Automation Vs. Live Reception | Who Do You Want to Talk To?
An article in the April 2011 edition of Reader's Digest addressed the phrases that Canadians find most annoying. These included a blend of overused lines that get underneath our skin as categorized by business/client service, family/friends, and relationships. At the top of the list was the phrase “Your call is important to us”.
So why are we so annoyed when we hear this? Is it overused? You bet! Do we believe the sincerity of the message? No way! Is it because we have probably experienced situations when we have been put on hold for extended periods of time, expect this message to be followed up with numerous prompts, or where we have gotten caught in an endless voice mail loop because we pressed the wrong key? Absolutely! And how about those systems that tell you how much longer you can expect to hold? I guess we can understand why we're annoyed. We feel that our call is not important to them. Instead, we feel like we're a nuisance.
A number of years ago our company purchased a new phone system. The vendor came in proudly, ready to show off the bells and whistles of the auto features, voice mail, etc. Surely they thought a progressive company like ours was ready to embrace all that technology had to offer. To his amazement, he was met with a request from the company's owner to “make it simple”. Seems absurd. Why wouldn't we take advantage of all that was available to reduce costs and automate the process? This is the 21st century, right?
As a service based company, he wanted to make sure that incoming callers would be attended to efficiently and promptly. To him, this meant that incoming callers would be greeted by a live person, given the attention and courtesy that they deserve, and then directly connected to the person to whom they were calling. That's right, the ability to speak to a human being at any time — 24/7, 365 days a year.
So why are we aggravated when our call is answered by an auto-attendant and we hear these trite expressions of insincerity?
Before email became more popular, often you would call someone to leave them a brief message or pass along some quick information. Now we email or text. Let's be honest, the main reason we pick up the phone today and call is...are you ready for this, it's really simple...we want to speak to a live person!
If you think about it, most of the time you need some kind of client support and you're often not sure who to speak to or which department could help you; it's a situation that's a bit more complex than trying to choose a service option. Additionally, as is often the case in our business of Customs clearance and freight forwarding, the caller needs immediate assistance. That means now, not in four hours.

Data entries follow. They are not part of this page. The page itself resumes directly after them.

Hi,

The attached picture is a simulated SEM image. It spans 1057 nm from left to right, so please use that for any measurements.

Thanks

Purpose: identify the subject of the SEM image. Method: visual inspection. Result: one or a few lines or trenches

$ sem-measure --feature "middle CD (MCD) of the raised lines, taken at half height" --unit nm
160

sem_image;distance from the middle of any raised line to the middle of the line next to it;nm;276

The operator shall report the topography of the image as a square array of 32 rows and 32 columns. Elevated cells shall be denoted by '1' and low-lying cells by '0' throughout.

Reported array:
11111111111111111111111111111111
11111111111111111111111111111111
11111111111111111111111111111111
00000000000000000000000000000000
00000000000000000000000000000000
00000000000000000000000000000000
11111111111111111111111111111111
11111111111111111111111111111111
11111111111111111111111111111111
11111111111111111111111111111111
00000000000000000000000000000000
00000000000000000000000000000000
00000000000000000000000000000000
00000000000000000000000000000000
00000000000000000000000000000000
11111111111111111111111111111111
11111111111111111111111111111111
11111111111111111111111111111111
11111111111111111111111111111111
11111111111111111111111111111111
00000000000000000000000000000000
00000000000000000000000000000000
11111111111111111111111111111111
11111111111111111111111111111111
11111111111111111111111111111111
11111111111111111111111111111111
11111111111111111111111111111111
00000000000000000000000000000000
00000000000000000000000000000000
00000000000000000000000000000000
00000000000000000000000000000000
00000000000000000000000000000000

It seems like the tide might be turning. You've probably seen ads for live support from some of the larger telecom companies. Personally, I cannot vouch for their service, however, after the beating that the public has meted out to telecom companies over client service issues over the years, it is intriguing that some of them have chosen to go this route. I'm sure it will bode well for them.
The decision our company made has been reconfirmed back to us many times. Yes, much of our communication, just like yours, is electronic. Email works very well. But when someone needs help, we have a live person ready to help them.
By the way... your call is important to us!